The reason why Equity REIT returns have usually been better when interest rates are increasing, however, is no big mystery: when market rates are increasing, it’s generally because the economy is getting stronger—increasing the demand for investment capital, and therefore the price of investment capital (aka interest rates)—and when the economy is getting stronger that generally means increases in occupancy rates, rent growth, net operating income, equity asset values, and dividends for investors in Equity REITs.  And that’s certainly the market environment that has been causing interest rates to creep up over the last six months.

Inflation

Some economists and investors have raised the concern that inflation may pick up as the economy strengthens, so it’s helpful to note the inflation-protecting properties of investments in exchange-traded Equity REITs.  Data going back to the beginning of 1972 (remember those high inflation rates in the late 1970s and early 1980s?) suggest that when inflation has been relatively high for extended periods, Equity REIT total returns have exceeded them 69% of the time.  That record has been matched only by the energy-heavy GSCI commodities index, but commodities, unlike REITs, present a huge risk of guessing wrong about future inflation: when inflation has been high the total returns on REITs and commodities have both been strong (averaging 13.7% per year and 17.6% per year respectively), but when inflation has been low the total returns on REITs have remained strong averaging 11.95% per year whereas commodity returns have collapsed to a dismal average of -7.34% per year.

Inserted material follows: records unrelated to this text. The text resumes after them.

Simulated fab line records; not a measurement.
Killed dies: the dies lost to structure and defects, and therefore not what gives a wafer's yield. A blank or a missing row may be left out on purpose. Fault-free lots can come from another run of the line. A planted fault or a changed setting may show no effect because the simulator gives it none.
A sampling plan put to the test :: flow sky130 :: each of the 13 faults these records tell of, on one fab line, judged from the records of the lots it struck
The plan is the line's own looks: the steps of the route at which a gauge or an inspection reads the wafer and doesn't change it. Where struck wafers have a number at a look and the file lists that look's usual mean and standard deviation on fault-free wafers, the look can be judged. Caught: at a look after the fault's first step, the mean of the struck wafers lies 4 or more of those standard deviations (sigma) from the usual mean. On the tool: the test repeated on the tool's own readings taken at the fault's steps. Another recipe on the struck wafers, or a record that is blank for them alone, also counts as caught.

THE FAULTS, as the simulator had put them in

Normal Duration and Strength of Real Estate Bull Markets

Back in 1933 Homer Hoyt, the first important real estate market researcher, observed that real estate market cycles seem to have an average duration of about 18 years.  While high-quality data don’t extend back farther than 1972, the most recent two complete real estate market cycles were remarkably close to Dr. Hoyt’s observation: the first lasted 17 years from September 1972 through August 1989, and the second lasted 17½ years from August 1989 through January 2007.  I measure each cycle from its peak, so each encompasses a cyclical downturn lasting 27 months from September 1972 through December 1974 in the first case, 14 months from August 1989 through October 1990 in the second case, and 25 months from January 2007 through February 2009 for the current cycle.  The current real estate market cycle (measured from the peak of the previous cycle) won’t reach even 10 years of age until the end of January 2017.  (Note that a cyclical bull-market doesn’t mean every month or quarter or even year will be positive: for example, there was a significant mid-cycle downturn in exchange-traded Equity REITs during 1998-1999 that seems to have been caused by investors reallocating capital from REITs to tech companies during the dot-com bubble—but that downturn was not a cyclical real estate bear market.)  The total returns on exchange-traded Equity REITs averaged 13.9% per year during the 17-year cycle from 1972 to 1989, and another 14.3% per year during the 17½-year cycle from 1989 to 2007.  During the current cycle, however—which has so far included all of the cyclical downturn of 2007-2009 but only part of the cyclical bull market—total returns have averaged just 4.3% per year, implying plenty of upside potential over the next several years.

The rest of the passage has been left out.